Opinion Sports Columns

MLB Hot Stove Comedy Show

Dylan Tully

Assistant Sports Editor

As baseball season moves towards Opening Day, and pitchers and catchers begin to report to their spring training locations, there are abundant headlines all over the Major Leagues. The MLB websites I visit on a daily basis focus on the “hot stove” during baseball’s winter months, where rumors and news are brought to the attention of the fans. I would like to focus on a few of the biggest, funniest, most annoying or even most awkward headlines in the MLB as the season approaches.

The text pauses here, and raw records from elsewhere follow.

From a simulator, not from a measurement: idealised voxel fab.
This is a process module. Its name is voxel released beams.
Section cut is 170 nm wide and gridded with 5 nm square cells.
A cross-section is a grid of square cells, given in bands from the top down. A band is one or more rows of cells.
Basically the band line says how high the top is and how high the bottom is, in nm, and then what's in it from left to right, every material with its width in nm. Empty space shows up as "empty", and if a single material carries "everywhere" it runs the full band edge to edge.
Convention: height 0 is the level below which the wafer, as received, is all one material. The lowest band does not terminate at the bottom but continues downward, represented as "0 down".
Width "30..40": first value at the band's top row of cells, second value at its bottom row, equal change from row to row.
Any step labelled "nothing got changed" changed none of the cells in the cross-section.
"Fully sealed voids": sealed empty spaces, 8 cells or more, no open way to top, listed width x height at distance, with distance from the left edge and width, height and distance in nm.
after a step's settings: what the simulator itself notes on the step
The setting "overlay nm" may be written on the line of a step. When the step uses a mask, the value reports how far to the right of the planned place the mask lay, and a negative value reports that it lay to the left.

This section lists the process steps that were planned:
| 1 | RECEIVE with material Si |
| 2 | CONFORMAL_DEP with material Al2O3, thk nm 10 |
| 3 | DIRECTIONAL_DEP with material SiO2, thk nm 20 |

First, in the last few days, the New York Yankees have been doing everything in their power to move A.J. Burnett to another team before the season begins. Burnett has had his fair share of struggles in pinstripes, and there is a real sense of urgency from everyone involved to get this deal done. The Yankees are likely going to have to eat $23 million worth of his contract to make this deal happen. If you’re Burnett, that makes you feel bad enough, but imagine if this deal doesn’t happen. You enter the Yankees’ spring training fighting for a job in the rotation, knowing that the Yanks were trying to pay tens of millions of dollars for you to pitch against them or for another team this year. Seems to me that the cards would be stacked against his quest for a spot in the starting rotation. Why would the Yankees pay you $33 million over the next two years to start for them, when they want to pay almost that much to make sure you never stand on the Yankee Stadium mound again? The official ruling on this offseason story is that it is funny and big for Yankees fans, but could turn awkward fast.

The next offseason headline could be called the anti-A.J. Burnett story. As previously mentioned, the Yanks will pay 20-something million for Burnett to leave their team, while the Rangers paid $51 million dollars just to talk to Japanese import Yu Darvish about signing with them. The Rangers are taking a big risk, as most Japanese signings prove to be a huge waste of money. Darvish is a different type of physical specimen though, and it was a move the Rangers had to make, as this will be the first season that Albert Pujols will oppose them in their own division. The official ruling on this offseason story is that it is big and important for now, but Red Sox fans know from Daisuke Matsuzaka that a good signing can turn bad…and fast.

The next offseason move involves Hanley Ramirez and his potential move to third base after the Miami Marlins acquired Jose Reyes to be their shortstop. For those who don’t know, the Marlins are forming a circus down in Miami. They paid big bucks for Heath Bell, who is certifiably nuts, to be their closer, as his large frame sprinted from the bullpen and did a full soccer slide to the mound during the All Star Game. They hired Ozzie Guillen, who struggles to make it past the fifth inning without getting ejected and struggles to make it to May 1st without calling out his entire team’s work ethic. If you think we’re getting off the crazy train now, it’s just getting started, as Carlos Zambrano was traded from the Cubs to South Beach.

Zambrano is as crazy as they come, and while this Marlins team does have a chance to succeed, it is completely possible that this turns into a train wreck. If a train wreck does happen then Ramirez will certainly be a key contributor, because he is whining about the move to third base. This is what I don’t understand about Ramirez. All of his career he has been on a terrible team and has played without hustle and heart for that very reason. Now, the front office tried to build around him, and he thinks he is too good to change positions. Make up your mind: either care about only yourself, or care about your team, but don’t pretend to do both. The official ruling on this offseason issue is that the Marlins could surprise a lot of people, but the Marlins’ circus could just as easily turn ugly.

No matter how they turn out, keep an eye on these developing storylines entering the season.